Sharp 1997 to 2000 European kit

Which player does this kit remind you of?

Sunday 19 December 2021 07:00

Manchester United kits aren’t just pieces of clothing.

They’re memories, tied up in iconography and moments from the past.

A glimpse of the famous red shirt, or perhaps even a lurid 1990s’ away design can bring everything flooding back: whether it’s a night under the lights at Old Trafford, watching the Reds on television or even just a kickabout with friends down the park as you’re pretending to be one of your heroes.

As part of a new series, we’ll be looking back at some of United’s most iconic jerseys and asking you, the fans, which player you most identify with them.

Where better to start than with the 1997-2000 European home shirt, worn during the famous Treble campaign? Let several of our writers put their cases forward...

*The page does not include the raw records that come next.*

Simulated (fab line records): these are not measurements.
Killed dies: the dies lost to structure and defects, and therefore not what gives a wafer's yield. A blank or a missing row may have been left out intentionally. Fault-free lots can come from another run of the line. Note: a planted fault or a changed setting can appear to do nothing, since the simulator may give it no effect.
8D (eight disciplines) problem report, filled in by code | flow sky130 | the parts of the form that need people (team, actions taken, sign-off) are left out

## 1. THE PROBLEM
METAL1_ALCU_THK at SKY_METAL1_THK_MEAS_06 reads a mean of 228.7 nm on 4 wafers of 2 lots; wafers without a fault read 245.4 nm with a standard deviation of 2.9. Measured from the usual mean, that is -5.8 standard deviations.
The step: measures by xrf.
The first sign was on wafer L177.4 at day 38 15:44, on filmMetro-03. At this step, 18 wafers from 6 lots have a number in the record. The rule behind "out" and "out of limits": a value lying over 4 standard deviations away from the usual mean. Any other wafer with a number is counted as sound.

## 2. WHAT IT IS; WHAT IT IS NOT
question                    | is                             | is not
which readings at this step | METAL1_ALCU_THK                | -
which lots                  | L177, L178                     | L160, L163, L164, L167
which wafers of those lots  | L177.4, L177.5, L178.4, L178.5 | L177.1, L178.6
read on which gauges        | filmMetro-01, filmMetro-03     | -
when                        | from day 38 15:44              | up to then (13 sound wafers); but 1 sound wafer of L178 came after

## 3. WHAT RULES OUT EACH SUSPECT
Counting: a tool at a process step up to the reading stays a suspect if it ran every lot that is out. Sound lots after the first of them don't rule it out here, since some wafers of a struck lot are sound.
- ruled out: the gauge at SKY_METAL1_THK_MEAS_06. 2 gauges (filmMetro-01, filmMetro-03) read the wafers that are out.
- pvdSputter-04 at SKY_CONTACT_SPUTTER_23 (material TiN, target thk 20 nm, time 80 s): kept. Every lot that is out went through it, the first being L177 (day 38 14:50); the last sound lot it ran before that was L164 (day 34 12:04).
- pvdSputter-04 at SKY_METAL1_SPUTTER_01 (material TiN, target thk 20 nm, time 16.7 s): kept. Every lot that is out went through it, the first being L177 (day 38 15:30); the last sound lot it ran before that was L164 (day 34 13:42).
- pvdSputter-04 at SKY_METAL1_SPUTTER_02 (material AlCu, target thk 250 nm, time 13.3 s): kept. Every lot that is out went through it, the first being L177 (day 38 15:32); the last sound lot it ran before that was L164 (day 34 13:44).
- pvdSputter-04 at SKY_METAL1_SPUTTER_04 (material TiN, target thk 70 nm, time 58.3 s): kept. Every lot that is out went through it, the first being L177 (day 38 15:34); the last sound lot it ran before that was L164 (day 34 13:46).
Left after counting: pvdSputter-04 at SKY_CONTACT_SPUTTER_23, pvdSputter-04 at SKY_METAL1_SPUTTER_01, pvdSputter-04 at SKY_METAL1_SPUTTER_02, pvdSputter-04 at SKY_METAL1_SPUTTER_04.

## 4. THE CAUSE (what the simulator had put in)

David Beckham instantly springs to mind with this shirt, probably due, in large part, to his fine performance in the Champions League final. The Treble campaign was one of his very best and I am forever grateful for being at the Nou Camp on that fateful night in May. He ran his socks off, as he always did, in a more central role and had been excellent in the earlier rounds too. An iconic shirt so it’s no real surprise that one of our biggest icons is the first man I think of wearing it.

Adam Marshall


It’s still one of football’s great injustices that Keano – such a driving force in the Juventus semi-final win – was unable to play a part on that memorable Nou Camp night due to suspension. We first wore this kit in the 1997/98 campaign, when injury ruled out him out of all but one European game, but it’s Roy I best identify with the jersey: shaved head, with captain’s armband pulled tight over the bicep, as he led United through some of our most cherished nights on the continent. The Treble season was clearly the pinnacle, but the Irishman went on to net six goals in 12 Champions League games in 1999/2000, before the shirt was retired following the defeat to Real Madrid which ended our reign as kings of Europe.

Sam Carney


This kit reminds me of Teddy, simply due to that incredible equaliser he scored as a substitute in the 1999 Champions League Final. I was pretty young during that season but as I grew up I recognised how iconic it really was for Manchester United and our fans. Subconsciously you always associate those memorable moments with the kits that were worn during that season. Teddy was a real threat in front of goal, and to me is the definition of what it is to be a 'poacher': always in the right place at the right time to guide the ball into the back of the net.

Elliot Whitelaw

You’ve read our arguments, but which Red do you most remember in the iconic 1999 European strip?poll

You’ve read our arguments, but which Red do you most remember in the iconic 1999 European strip?


I would argue this is the single most famous shirt in Manchester United's long and illustrious history, not only worn during our most iconic season but also for what is unquestionably the most celebrated goal – Ole Gunnar Solskjaer’s winner in the 1999 Champions League final (you may have heard of it). Yes, the jersey conjures memories of so many other luminaries – David Beckham against Internazionale, Ryan Giggs versus Juventus and Roy Keane in Turin, to name just a few – but our Norwegian icon and heroic former manager is intrinsically linked with this shimmering piece of club folklore. And in the category of retro shirts, this is the GOAT.

Mark Froggatt


While Solskjaer and Sheringham sealed the success in Barcelona, the work of a fellow 'S' at the other end of the pitch should not be overlooked. One of three new players signed for the start of the 1998/99 season, alongside Jesper Blomqvist and Dwight Yorke, Jaap Stam was a formidable barrier at the heart of Sir Alex Ferguson's Treble-winning defence. And rarely did the Dutchman look more majestic, more impossible to beat than that night in March when Inter Milan left M16 empty-handed. This red shirt, reserved for European use only, shone under the Old Trafford floodlights and opposition striker Ivan Zamorano must have had flashbacks on the return road journey to Manchester Airport, whenever the traffic signals turned the same colour. Stam stopped him in his tracks too.